Detransition Baby
- xxyywarrior

- Apr 10, 2021
- 8 min read
I want to start out by saying, I have no problem with this book being published, and nothing against Torrey Peters. She has got a great book deal, a tv series apparently, and thanks to the Women's Prize a whole lot of publicity. Good luck to her.
What, however I do have, is an issue with this book being on the Women's Prize longlist. Firstly for all the obvious reasons. We've all seen the worst aspects of misogyny quoted from the book, and for some of us it's hard to understand it's inclusion in a women's fiction prize. There is also the issue of whether a TW should be included in the definition of what makes a woman writer, but I want to park that, as for me that's not the specific issue here.

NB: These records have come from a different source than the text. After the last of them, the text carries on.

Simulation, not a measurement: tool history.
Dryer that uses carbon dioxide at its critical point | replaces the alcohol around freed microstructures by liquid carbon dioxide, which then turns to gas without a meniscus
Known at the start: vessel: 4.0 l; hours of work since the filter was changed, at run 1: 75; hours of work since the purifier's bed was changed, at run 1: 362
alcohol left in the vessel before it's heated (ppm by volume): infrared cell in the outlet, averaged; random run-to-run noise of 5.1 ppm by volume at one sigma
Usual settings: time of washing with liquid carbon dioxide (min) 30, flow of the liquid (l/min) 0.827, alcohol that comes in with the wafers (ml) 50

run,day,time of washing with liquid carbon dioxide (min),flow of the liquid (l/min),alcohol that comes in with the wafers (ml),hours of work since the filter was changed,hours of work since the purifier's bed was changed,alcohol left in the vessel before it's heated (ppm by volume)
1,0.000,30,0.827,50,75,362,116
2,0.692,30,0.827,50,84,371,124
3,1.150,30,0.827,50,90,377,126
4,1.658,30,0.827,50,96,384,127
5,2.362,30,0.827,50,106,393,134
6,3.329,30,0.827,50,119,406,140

I first was aware of the controversy when the book was announced on the longlist. Then I saw the quoted bits and thought, ugh, really? How can scenes in which TWs find being beaten up by their male partners a turn on have a place in a book for women? And then as the controversy grew, I decided that I'd better read it myself to find out what all the fuss was about. Having spent my life around books, I know all too well how easy it is to take choice bits out of a story to frame the narrative about it that you want to tell. While I support & understand the distaste that people on my side of the argument feel about it, I am not so blind to how emotion can cloud anyone's judgement, especially my own.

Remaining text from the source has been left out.